From the welter of accusations and denials that surround the latest tragedy being played out in the Middle East, one fact is incontrovertible. The fighting would never have been triggered if Ariel Sharon, hardline Israeli opposition politician had stayed away from the Islamic holy compound on Jerusalem's Temple Mount last Thursday.
He cannot have failed to realise his visit was likely to trigger Arab anger that could easily erupt into violence. It is impossible not to wonder whether that was the point of the trip. But perhaps Mr Sharon did not foresee his act igniting conflict in Israel itself. The vehemence of the anger from Arab citizens of Israel adds a new and dangerous dimension to the troubles.
In the past week there have been outbreaks of violence in normally peaceful Haifa. In Nazareth, as well as Umm al-Fahm - which is becoming a centre for Arab activism in Israel - Israeli soldiers have shot and killed Arab citizens. On previous occasions, an outbreak of violence on the West Bank or Gaza Strip has ultimately given new impetus to the peace process, but that pattern may now have been broken. A new radicalism is taking root among Israeli Arabs that could be difficult to defuse.

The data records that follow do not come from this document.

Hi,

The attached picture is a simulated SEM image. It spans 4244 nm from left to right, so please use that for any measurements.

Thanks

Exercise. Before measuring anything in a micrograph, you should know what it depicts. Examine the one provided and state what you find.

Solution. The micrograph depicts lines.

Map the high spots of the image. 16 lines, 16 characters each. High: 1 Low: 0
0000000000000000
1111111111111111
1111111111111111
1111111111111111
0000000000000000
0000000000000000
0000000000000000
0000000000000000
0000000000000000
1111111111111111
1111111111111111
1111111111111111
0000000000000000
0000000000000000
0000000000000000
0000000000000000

As President Bill Clinton has said, this violence gives a terrifying glimpse of how events might develop unless reality prevails. Jew and Arab moderates long for peace. But time is running out. Mr Clinton has only four more months in office; and Israeli Prime Minister Ehud Barak is struggling to bolster his tattered coalition before facing a likely no-confidence vote by the opposition when parliament reconvenes at the end of this month. With the possible return of former prime minister Benjamin Netanyahu to the political scene, the balance of power in the Knesset might shift. Mr Netanyahu's previous tenure did little to advance peace. If negotiations cannot be restarted within weeks, they could be delayed for months, if not years.